Vietnam will never be able to improve its industrial development based on an obsolete mindset formed decades ago, one economic expert has warned.
Dr. Vu Thanh Tu Anh, director of research at the Fulbright Economics Teaching Program in Ho Chi Minh City, has told Tuoi Tre(Youth) newspaper in an interview published on Monday that Vietnam really needs a new way and mindset of industrial development in order to survive the Industrial Revolution 4.0.
The fourth industrial revolution will be characterized by innovations in areas like driverless cars and smart robotics, virtual reality technology and the Internet of things.
Ditch the old mindset
Vietnam’s decades-old mindset of industrial development, according to Dr. Anh, is that the government chooses a few industries to prioritize development for and makes itself the main driver of growth in those prioritized sectors.
The problem with this mindset is that most of the government’s selections are primarily wishful thinking, and “whenever a state-run firm suffers losses, as per the high-profile examples of Vinalines and Vinashin, it is costlier for the state to handle.”
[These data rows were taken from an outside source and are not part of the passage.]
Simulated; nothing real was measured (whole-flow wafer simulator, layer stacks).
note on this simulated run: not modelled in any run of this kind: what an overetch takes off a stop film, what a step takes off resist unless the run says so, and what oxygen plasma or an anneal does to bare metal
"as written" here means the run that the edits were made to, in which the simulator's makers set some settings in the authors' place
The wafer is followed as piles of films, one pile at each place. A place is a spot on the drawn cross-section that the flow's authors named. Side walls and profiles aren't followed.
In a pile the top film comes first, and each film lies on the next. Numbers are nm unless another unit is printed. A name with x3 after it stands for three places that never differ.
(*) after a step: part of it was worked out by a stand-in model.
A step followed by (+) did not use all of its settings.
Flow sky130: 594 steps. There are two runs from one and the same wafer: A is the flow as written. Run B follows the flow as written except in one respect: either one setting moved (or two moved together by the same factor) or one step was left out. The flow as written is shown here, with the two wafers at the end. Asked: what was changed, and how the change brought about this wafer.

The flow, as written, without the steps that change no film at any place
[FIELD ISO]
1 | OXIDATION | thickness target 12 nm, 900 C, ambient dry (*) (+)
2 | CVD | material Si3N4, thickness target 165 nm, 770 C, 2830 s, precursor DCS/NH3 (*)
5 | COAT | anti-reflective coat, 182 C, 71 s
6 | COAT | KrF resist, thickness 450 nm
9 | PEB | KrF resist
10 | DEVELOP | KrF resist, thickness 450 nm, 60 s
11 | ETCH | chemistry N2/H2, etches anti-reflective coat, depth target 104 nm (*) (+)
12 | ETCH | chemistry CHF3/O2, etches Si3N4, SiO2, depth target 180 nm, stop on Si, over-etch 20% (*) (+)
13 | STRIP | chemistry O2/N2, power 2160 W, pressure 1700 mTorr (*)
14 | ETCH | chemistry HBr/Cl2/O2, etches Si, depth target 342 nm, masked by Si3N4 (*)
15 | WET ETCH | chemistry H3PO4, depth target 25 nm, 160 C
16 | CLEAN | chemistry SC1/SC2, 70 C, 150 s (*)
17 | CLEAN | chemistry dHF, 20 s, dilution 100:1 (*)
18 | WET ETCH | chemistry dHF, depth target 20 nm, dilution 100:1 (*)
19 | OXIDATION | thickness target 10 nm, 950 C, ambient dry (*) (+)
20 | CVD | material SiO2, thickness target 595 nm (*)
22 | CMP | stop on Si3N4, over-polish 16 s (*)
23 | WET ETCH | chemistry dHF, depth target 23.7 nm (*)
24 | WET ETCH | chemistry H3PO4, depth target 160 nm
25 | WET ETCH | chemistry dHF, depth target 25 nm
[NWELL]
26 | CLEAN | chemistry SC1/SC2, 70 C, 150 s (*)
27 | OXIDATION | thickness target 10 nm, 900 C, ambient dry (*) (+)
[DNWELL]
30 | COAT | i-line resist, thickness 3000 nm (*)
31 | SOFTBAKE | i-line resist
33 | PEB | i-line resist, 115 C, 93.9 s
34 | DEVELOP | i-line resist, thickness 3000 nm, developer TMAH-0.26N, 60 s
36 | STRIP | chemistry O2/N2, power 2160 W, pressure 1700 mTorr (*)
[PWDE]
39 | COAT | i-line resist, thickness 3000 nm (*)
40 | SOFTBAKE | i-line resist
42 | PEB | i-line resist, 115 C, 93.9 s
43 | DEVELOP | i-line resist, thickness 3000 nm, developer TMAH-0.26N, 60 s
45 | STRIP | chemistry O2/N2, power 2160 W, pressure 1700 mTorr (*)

Dr. Anh said it is illogical to rely so heavily on state-owned enterprises for industrial development, as foreign-invested and private sector companies collectively accounted for more than 85 percent of the economy’s total industrial output.
Asked if it is time for such an outdated mindset to be changed, Dr. Anh agreed, expressing his belief that the government already knows it can no longer continue on this same old road toward industrial development.
“Still, the government is in the dark about what new mindset it should actually take,” he said. “This is worrisome, particularly at a time when multiple interest groups are allegedly behind many strategies and industrial planning.”
Dr. Anh added that even the way the government chooses to boost development in some key industries is problematic.
“There is nothing wrong with the state wanting to develop the steel industry in order to have affordable raw materials for other domestic sectors,” he said.
“But trying to achieve those goals through such projects as Formosa and [the planned] Ca Na may instead result in negative outcomes.”
The expert explained that Vietnam is offering numerous incentives to large-scale steel projects, which are supposed to invest heavily in environmental protection.
The Formosa plant caused widespread fish deaths in central Vietnam in April, while the Ca Na project, yet to be implemented, has raised similar environmental concerns.
How to make changes
Dr. Anh said the first thing that needs to be changed is the way the government sees the three economic sectors, foreign-invested, private and state-owned.
“The government currently considers state-owned enterprises its ‘birth children’, foreign-invested firms ‘adopted children’, and finally, private businesses ‘step-children’,” Dr. Anh elaborated.
“This must be changed to create a more transparent playground where private, small- and medium-sized enterprises will have more freedom for competition and development.”
Dr. Anh added that small- and medium-sized enterprises do not need tax breaks or other incentives from the government, “what they need is to be recognized as having a key role in the economy.”
The next reform the government should make, according to the expert, lies in the way policies, plans and strategies are prepared and enacted.
As for the constitution, Dr. Anh said the government should step aside in some fields in order to give more space for private companies to grow.
“The government should only do what [private] businesses do not want to do, or are unable to do,” he said.
“Why should the government try to keep state-run enterprises in fields like dairy, rubber and textiles?”